Example: Inventory reserved, payment charged, but shipment fails. System must compensate payment and release inventory.
Solutions:
- Idempotency: Make operations idempotent (safe to retry)
- Timeouts: Set timeouts for each step
- Monitoring: Monitor saga execution and handle stuck sagas
Ordering Guarantees
Problem: In choreographed saga, events may arrive out of order.
Solutions:
- Event ordering: Use event ordering guarantees (Kafka partitions)
- Versioning: Use version numbers to detect out-of-order events
- Idempotency: Make handlers idempotent
Real-World Examples
Netflix: Conductor (Orchestrated)
Netflix uses Conductor for orchestrated sagas:
- Workflow orchestration: Coordinates microservices
- Compensation: Built-in compensation support
- Visibility: Full visibility into saga execution
Amazon: Step Functions (Orchestrated)
AWS Step Functions provides orchestrated sagas:
- State machines: Define saga as state machine
- Compensation: Support for compensation logic
- Integration: Integrates with AWS services
Event Sourcing + Saga (Choreographed)
Many event-sourced systems use choreographed sagas:
- Events as coordination: Events coordinate saga execution
- Event store: Events stored for audit and replay
- Compensation: Compensation handled via events
Comparison: 2PC vs. 3PC vs. Paxos Commit vs. Saga
| Aspect | 2PC | 3PC | Paxos Commit | Saga |
|---|---|---|---|---|
| Consistency | Strong | Strong | Strong | Eventual |
| Availability | Low | Medium | High | High |
| Performance | Low | Lower | Medium | High |
| Blocking | Yes | Reduced | No | No |
| Complexity | Medium | High | Very High | Medium |
| Use Case | ACID transactions | ACID transactions | Consensus | Business processes |
| Fault Tolerance | Low | Medium | High | High |
| Latency | 2 RTT | 3 RTT | Multiple RTT | Sequential |
Choosing the Right Approach
Use 2PC/3PC When:
- Strong consistency is required
- Short-lived transactions
- All participants are reliable
- Network is stable
- Don’t use if: High availability required, network partitions common
Use Paxos Commit When:
- Need consensus on commit decision
- High availability required
- Can tolerate complexity
- Don’t use if: Simple solution needed, low latency critical
Use Saga When:
- Long-running business processes
- High availability required
- Can accept eventual consistency
- Operations can be compensated
- Don’t use if: Strong consistency required, operations cannot be compensated
Best Practices
For 2PC/3PC:
- Keep transactions short: Reduce lock time
- Use timeouts: Prevent indefinite blocking
- Monitor coordinator: Ensure coordinator is healthy
- Log everything: Critical for recovery
- Test failures: Regularly test coordinator and participant failures
For Saga:
- Design for compensation: Make operations reversible
- Use idempotency: Make operations safe to retry
- Monitor saga execution: Track saga progress and handle stuck sagas
- Set timeouts: Prevent sagas from running indefinitely
- Use orchestration: Prefer orchestrated for visibility and control
- Event ordering: Ensure events are processed in order (choreographed)

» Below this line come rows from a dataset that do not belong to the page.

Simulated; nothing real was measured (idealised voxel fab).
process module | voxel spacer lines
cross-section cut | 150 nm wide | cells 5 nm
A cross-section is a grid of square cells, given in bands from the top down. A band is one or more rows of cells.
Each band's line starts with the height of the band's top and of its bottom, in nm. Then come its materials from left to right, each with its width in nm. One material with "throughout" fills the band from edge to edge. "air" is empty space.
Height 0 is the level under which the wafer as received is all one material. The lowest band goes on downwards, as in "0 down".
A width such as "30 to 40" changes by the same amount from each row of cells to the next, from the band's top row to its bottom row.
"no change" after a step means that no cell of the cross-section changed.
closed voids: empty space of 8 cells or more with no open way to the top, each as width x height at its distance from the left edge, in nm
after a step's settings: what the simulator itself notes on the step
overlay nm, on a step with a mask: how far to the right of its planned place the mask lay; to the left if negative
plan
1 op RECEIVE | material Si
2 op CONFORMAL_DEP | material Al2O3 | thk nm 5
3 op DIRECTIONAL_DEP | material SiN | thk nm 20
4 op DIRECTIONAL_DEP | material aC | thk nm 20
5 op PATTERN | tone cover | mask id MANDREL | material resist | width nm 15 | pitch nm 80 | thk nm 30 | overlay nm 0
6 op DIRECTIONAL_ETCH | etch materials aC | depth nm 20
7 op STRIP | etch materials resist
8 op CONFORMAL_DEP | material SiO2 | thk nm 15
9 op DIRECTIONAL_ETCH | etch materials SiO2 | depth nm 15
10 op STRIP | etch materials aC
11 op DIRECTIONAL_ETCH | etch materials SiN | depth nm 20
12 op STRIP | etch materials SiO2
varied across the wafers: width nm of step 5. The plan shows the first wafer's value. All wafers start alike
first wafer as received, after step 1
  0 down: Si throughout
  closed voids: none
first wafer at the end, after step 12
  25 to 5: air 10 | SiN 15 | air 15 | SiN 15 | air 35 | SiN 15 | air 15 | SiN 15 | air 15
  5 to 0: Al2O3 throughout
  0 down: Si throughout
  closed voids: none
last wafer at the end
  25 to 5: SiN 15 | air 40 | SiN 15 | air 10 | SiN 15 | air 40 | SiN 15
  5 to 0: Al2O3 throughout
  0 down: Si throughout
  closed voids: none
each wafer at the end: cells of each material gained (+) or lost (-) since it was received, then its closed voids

Real-World System Analysis
Google Spanner: Distributed Transactions
Spanner uses 2PC with Paxos for distributed transactions:
- 2PC: For transaction coordination
- Paxos: For replica consensus
- TrueTime: For timestamp ordering
- External consistency: Stronger than strong consistency
Why this works: Spanner controls the entire stack (hardware, network, software), allowing it to provide strong consistency with good performance.
Amazon DynamoDB: Transactions
DynamoDB uses 2PC-like protocol for transactions:
- Prepare phase: Validates and reserves resources
- Commit phase: Applies changes atomically
- Limited scope: Transactions limited to 25 items, single partition
- Performance: Optimized for single-partition transactions
Why limited: Cross-partition transactions would require more coordination, reducing performance.
Uber: Distributed Transactions
Uber uses Saga pattern for business processes:
- Orchestrated sagas: For complex workflows
- Compensation: For handling failures
- Event-driven: Choreographed sagas for some processes
- High availability: Critical for ride-sharing
Why Saga: Long-running processes (matching driver to rider) cannot use blocking protocols.
Conclusion
Distributed transactions represent a fundamental trade-off between consistency, availability, and performance:
- 2PC/3PC: Provide strong consistency but block on failures
- Paxos Commit: Provides consensus but adds complexity
- Saga: Provides availability but accepts eventual consistency
The right choice depends on your requirements:
- Financial systems: May need 2PC for strong consistency
- Coordination systems: May use Paxos for consensus
- Business processes: Often use Saga for availability
Modern systems often combine approaches:
- Strong consistency for critical data (2PC/Paxos)
- Eventual consistency for business processes (Saga)
- Compensation for handling failures (Saga)
Understanding these patterns helps you make informed architectural decisions and build systems that meet your consistency and availability requirements.